Students will be able to:
• recall from Lesson 3 how feelings of caring and working together can be expressed in works of art.
• use the design elements and principles covered in this unit to create a work of art.
• create a celebratory hat using three-dimensional paper techniques.
• define the terms "two-dimensional" and "three-dimensional" and explain the difference between them.

Materials

• Small paper plates, hole punch, yarn, masking tape, construction paper, crayons, markers, glue, scissors. You could also have the following available: tissue paper, crepe paper, wallpaper, and glitter.
• Images of artworks depicting people celebrating. Examples are below.

Lesson Steps

Preparation
Before class, decide on a theme around which the class will create celebratory hats.
Pre-punch two holes along the rim of the paper plates, directly across from one another. To make the holes stronger, add pieces of masking tape to the rim of the plate before punching the holes. String pieces of yarn through the holes to make straps so that children can wear the hats at the end of the lesson. Have a variety of widths and lengths of colored paper strips available, as well as a box of colored scrap paper for unusual shapes, and other supplies for decoration.

1. Ask students what they learned about how artists can communicate a mood or feeling in an artwork through various formal tools and subject matter. Show them one of the suggested images and have a discussion about the celebration depicted by asking:
• What word would you use to describe what you see?
• If you could be any of the people you see in the picture, who would you choose? Why?
• The people in this scene are celebrating something. Can you tell what they are celebrating?
After they have guessed, tell the students what celebration is depicted. Ask them which elements or symbols in the image help communicate what the celebration is.

2. Discuss the types of events students celebrate in their lives by asking:
• What events do you celebrate? (birthdays, anniversaries, Christmas, solstice, Ramadan, etc.)
• What are you celebrating on these days? (the day you were born, the day something special happened, the birth of Jesus, the day the seasons change, the end of fasting, etc.)
• How do you celebrate these events? (Are there special rituals? Who comes to the celebrations?)
• Do you wear anything special for the event?

3. Have students look again at the artworks introduced earlier and examine the various hats worn in the picture. Ask each student to describe his or her favorite hat in the image. Encourage them to describe the hat using details of color, line, texture, and shape.

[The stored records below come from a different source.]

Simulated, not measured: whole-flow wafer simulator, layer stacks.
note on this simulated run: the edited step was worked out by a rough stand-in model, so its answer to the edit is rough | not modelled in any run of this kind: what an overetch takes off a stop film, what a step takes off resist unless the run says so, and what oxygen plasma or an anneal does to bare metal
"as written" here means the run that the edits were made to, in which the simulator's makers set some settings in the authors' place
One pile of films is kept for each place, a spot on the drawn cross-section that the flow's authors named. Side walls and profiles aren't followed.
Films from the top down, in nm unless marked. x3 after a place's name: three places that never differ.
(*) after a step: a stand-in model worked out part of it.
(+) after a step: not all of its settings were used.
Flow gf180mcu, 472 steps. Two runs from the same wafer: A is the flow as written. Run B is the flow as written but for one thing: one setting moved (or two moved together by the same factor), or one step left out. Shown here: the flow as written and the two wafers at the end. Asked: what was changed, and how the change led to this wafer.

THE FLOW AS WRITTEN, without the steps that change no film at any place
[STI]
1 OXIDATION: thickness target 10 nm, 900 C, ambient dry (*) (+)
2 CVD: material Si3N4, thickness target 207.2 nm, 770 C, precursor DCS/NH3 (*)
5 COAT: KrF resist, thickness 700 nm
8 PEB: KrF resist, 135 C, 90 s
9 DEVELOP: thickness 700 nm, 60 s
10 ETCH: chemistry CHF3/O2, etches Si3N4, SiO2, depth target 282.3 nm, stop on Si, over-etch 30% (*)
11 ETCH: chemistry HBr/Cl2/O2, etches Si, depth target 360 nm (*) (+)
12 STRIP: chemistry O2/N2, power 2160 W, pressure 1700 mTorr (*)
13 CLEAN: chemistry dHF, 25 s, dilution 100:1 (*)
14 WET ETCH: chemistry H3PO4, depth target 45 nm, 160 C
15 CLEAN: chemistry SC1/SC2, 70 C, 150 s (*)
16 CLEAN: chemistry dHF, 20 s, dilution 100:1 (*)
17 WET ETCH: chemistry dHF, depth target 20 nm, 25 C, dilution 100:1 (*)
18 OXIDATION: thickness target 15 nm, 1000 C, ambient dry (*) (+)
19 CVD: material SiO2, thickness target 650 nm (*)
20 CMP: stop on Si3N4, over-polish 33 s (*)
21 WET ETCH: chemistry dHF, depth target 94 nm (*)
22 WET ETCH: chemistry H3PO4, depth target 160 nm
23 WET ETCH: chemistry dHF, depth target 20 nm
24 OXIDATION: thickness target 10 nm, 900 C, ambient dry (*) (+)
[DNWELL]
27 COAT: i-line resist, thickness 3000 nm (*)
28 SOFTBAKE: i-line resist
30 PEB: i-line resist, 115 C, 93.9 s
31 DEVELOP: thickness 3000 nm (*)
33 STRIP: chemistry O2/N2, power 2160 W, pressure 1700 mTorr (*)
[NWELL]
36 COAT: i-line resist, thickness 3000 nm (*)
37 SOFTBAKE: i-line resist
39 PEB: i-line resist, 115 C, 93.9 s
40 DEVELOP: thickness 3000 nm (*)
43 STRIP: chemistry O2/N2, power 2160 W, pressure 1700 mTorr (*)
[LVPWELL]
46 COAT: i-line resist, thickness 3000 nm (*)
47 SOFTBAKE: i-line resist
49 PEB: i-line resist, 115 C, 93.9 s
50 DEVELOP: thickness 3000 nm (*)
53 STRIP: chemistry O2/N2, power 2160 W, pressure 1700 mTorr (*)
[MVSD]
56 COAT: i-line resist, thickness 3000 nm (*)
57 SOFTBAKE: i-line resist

4. Tell the class what the theme of their celebration will be and that each of them will create a hat to wear to the celebration. Brainstorm with the class about what visual images are associated with the theme of the celebration. List these ideas on the chalkboard. Ask students to think about creating a hat that will communicate the feeling of the celebration.

5. Demonstrate how to make the components of the hat, but do not put the hat together, so they do not simply copy a model. Encourage students to invent new ways to create paper sculpture and suggest that they try to repeat lines and shapes with the forms. Demonstrate various techniques for creating three-dimensional effects, such as:
• fringe (make small cuts in one edge of the paper)
• fold (make accordion pleats, or shapes like a triangles or rectangles)
• crumple
• loop (glue or tape two ends of a strip of paper together)
• curl (demonstrate curling a paper around a pencil)
• tear
• make a cylinder or a cone
• spiral

6. As students work, have them glue each piece as they create it. Walk around the room to give individual help and talk about color, design elements, and balance. Students should practice creating pattern and texture either with Magic Markers and crayons, or by pasting cut-paper shapes onto their hats.

7. Plan to have at least five to 10 minutes at the end of the class to share the creations. Everyone can wear their own hats and view the hats created by their classmates. Have students share what they like about another student's hat and what sort of feeling the hat conveys.

8. As a culminating event, have students wear their hats as part of a class parade.

Christ in Brussels / Ensor
Christ's Entry into Brussels in 1889, James Ensor, 1888.
© Estate of James Ensor/Artists Rights Society (ARS), New York

Assessment

Students should be able to do the following:
• Use a variety of paper forms to create a three-dimensional paper-sculpture party hat.
• Demonstrate a conscious use of design elements to convey a mood or feeling.
• Verbalize what is special or unique about other students' hats and their own.

Extensions

Have student read I'm In Charge of Celebrations by Byrd Baylor.

Standards Addressed

Common Core Standards for English Language Arts

Grades K–2

SPEAKING AND LISTENING
K.1 Participate in collaborative conversations with diverse partners about kindergarten topics and text with peers and adults in small and larger groups.
K.4 Describe familiar people places, things, and events, with prompting and support, provide additional detail.
1.1 Participate in collaborative conversations with diverse partners about grade 1 topics and text with peers and adults in small and larger groups.
1.4 Describe familiar people places, things, and events, with relative details expressing ideas and feelings more clearly.
2.3 Ask and answer questions about what a speaker says in order to clarify comprehension, gather information, or deepen understanding of a topic or issue.
2.4 Tell a story or recount an experience with appropriate facts and relevant, descriptive details, speaking audible in coherent sentences.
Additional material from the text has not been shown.